Innovation is NOT about Ideas!

broken lightbulb

Innovation is not about having an idea.

Yes, you read that correctly – innovation is NOT about having ideas.

This is one of the most common mistakes people make when they claim they can’t innovate. So you don‘t have any ideas – actually, that’s great news!

A big mistake people make when they innovate is to start with an idea.

Innovation is about knowing your customers, their problems and their pain points.

In Steven Johnson’s amazing TED Talk (S Johnson Ted Talk) about where good ideas come from, he points out that although people tend to claim a ‘light bulb moment’, in truth this is usually something that has been simmering in the background for some time while they sub-consciously go through an innovation checklist on the idea.

You can bet that somewhere in the background the idea started because they or people they were observing had a problem they wanted to solve. They did NOT wake up morning with a fresh new idea that popped out of thin air. Yes, this sort of innovation does happen and, on rare but highly publicised occasions, results in a game-changing innovation. But the vast majority of successful business innovation comes about from following some challenging but practical steps, which start from the customer perspective.

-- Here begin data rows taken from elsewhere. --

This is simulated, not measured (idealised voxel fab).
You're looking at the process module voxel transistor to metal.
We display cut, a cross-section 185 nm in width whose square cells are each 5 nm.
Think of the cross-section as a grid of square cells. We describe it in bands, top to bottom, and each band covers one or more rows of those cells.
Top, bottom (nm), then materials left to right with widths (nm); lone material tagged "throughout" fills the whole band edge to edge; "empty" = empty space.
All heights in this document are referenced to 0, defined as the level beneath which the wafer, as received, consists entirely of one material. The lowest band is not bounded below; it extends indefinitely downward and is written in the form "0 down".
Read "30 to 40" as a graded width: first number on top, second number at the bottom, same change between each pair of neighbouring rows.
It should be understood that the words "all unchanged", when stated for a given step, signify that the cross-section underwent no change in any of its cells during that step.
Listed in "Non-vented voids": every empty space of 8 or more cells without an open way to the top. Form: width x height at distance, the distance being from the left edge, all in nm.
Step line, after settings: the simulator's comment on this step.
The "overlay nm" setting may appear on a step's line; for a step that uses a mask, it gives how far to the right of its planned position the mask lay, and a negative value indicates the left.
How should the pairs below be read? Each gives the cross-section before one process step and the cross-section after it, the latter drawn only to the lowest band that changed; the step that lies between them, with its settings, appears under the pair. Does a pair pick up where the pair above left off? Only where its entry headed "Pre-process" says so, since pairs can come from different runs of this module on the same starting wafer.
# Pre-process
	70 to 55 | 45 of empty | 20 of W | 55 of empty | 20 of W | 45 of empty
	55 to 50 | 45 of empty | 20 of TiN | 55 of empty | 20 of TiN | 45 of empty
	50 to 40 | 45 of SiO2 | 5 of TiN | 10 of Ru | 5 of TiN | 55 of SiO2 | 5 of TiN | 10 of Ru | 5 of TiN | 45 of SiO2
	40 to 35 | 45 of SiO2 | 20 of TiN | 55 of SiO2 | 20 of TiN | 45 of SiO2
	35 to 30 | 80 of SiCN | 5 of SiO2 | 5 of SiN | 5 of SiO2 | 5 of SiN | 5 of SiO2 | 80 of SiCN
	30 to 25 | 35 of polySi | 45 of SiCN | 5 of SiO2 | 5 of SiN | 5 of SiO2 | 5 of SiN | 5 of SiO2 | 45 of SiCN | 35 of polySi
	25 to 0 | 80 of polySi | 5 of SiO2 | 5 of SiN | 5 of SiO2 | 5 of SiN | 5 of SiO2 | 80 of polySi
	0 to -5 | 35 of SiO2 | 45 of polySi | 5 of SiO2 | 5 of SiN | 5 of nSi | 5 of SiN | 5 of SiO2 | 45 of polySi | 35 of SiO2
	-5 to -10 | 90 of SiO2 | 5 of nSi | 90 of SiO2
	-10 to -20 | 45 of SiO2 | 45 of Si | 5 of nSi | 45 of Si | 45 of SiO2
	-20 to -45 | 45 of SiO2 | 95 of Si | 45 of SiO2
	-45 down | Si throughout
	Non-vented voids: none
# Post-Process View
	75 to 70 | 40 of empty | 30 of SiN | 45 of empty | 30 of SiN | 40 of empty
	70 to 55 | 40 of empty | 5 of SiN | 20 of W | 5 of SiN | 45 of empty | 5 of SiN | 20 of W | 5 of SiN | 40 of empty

Until you have a good understanding of what problems your customer has that needs to be solved, you are best off avoiding any ideas about what your product might be as, chances are, you’ll define a customer problem that fits your product but which isn’t actually what they want solved.

Your customers are outcome-driven. Find out what the outcome is and what barriers and pains are in their way and you’ll have a sweet spot for innovation.

Why does my customer need my product or service?

The first step is finding out precisely why your customers use your products. This is often formulated as ‘What problem does the customer have?’. The answer may not be as obvious as you think and even your customers may not be able to articulate it clearly. The classic story about this was when Henry Ford said that if he had asked his customers what they want, they would have said a faster horse. In fact what they wanted was to get from A to B faster. (For the fact nerds amongst us, he never actually said that – but he definitely should have!)

Start by observing your customer do what they do

You need to come up with different ways of finding out what their needs are. The best innovators swear by observation – watch your customers doing the tasks that require your product and question them as they carry it out.

Talk round the problem not about it

Start with why they use the product but don’t limit yourself to that. Ask what worries or frustrates them in their business, what other products they use, what churn do they have in staffing – whatever seems to flow naturally from the task they are carrying out. What you are after is insights into the story around their use of the product not facts about how they use it.

Triangulate

Of course, this is not always an option. Perhaps you have no customers yet or they may be they are distributed worldwide. There are plenty of other techniques for researching your customer problems. However, since they are not always reliable, I would always triangulate to test their validity. Use three quite different techniques and try to identify the consistent strands.

Ask the experts

Talk to industry insiders – if not directly, via trade magazines, web searches on key words, or LinkedIn –a great way of connecting with experts. Ask your customer service, sales and other front line people what customers are talking about, what complaints they have, who hasn’t bought their product and why not.

Now you can have some ideas!

One final thing – once you have identified some of your customers problems, don’t then rush out and try to solve every small thing the customers have said they want. If you truly understand what they need, you can come up with a genuinely innovative product rather than a set of add-on features. This is the point where you can crack out the light bulb and start having some great ideas.